> The OP did not mention OCR.
I am the OP (who used a remailer that gives a different identity to
each post). Sorry for the confusion.
> Why would you lose that? I do OCR from bitmaps. I'm not familiar
> with any other way of doing OCR though... maybe there is a way to
> do them from vector images?
The scanner at-hand can produce a "searchable PDF" -- that is, a PDF
container that includes the bitmaps along with the OCR'd text. Each
character maps to a precise position on the bitmap image and that
metadata is part of the PDF. So when pages are extracted or cropped,
the correct set of OCR'd text follows the bitmap. And I can always
get the text in separately if needed using /pdftotext/.
I also have a FOSS tool that can do OCR on a bitmap, but then I end up
with an image file and a text file, which is messy. When the bitmap
is inserted in a latex document, for example, the text is lost. It's
more managable to have a PDF container that encapsulates all
components of the document.
Latex does not seem to have a way to insert the OCR'd into the PDF for
searching and extraction, apart from using the /attachfile/ package,
which (I think) forces a visible thumb-tac icon into the document.
> Email? Who mentioned email? I use a scanner attached to my
> workstation. I load a stack of documents and press the button. I
> get a bunch of PNGs appear in the nominated directory. Email is not
> involved.
The scanner at-hand e-mails the scans, apparently forced by the admins
configuration.
> If you are using a remote scanner that sends them to you, install
> procmail and divert them into a separate folder.

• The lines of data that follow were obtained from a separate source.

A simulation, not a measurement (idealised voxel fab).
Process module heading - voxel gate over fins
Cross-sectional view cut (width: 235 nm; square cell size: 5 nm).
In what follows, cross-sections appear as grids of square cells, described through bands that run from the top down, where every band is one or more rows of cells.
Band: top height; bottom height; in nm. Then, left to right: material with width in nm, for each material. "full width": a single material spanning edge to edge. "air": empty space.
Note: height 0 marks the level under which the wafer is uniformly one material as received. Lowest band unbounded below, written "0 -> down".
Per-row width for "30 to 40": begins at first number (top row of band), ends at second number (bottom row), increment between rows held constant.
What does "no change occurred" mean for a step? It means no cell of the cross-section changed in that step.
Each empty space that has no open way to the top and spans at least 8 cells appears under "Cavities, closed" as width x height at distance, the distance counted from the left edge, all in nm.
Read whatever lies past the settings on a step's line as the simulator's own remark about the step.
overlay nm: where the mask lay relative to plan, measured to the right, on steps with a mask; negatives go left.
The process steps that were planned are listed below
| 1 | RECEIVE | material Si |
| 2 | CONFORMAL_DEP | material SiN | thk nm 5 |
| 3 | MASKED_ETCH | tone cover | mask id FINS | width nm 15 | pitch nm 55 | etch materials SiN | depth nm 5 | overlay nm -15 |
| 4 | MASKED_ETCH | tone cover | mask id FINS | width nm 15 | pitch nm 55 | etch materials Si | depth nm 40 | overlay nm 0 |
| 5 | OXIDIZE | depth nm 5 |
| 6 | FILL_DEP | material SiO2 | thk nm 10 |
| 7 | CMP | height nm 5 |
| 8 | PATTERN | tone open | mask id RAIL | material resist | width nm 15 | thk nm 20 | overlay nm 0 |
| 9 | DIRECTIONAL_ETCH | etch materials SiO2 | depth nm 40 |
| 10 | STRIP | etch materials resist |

Procmail is another problem. Procmail's big weakness is inability to
recognize and manipulate MIME attachments. I once tried to write a
procmail recipe to use third-party MIME tools and it was a disaster.
Clearly it's nontrivial.
> > I'm also not sure I could continue using a /while/ loop to iterate
> > over pages and apply a 90 degree angle on every other page and -90
> > degrees on the others. So I only see disadvantages to that.
>
> ImageMagick is your friend. A couple of lines of shell script should
> be able to do that.
The original document is a legal document in the form of an A3
booklet. The beauty of the code I posted is that the PDF internally
contains the original scans as-is, with no butchering. Yet it uses
viewport to give a nice A4 up-right presentation.
Using ImageMagick in the way you suggest butchers the original scans.
Would a court be anal about that? I'd rather not risk it. Using
viewport makes it possible to extract the original A3 images later if
needed, exactly as they were scanned.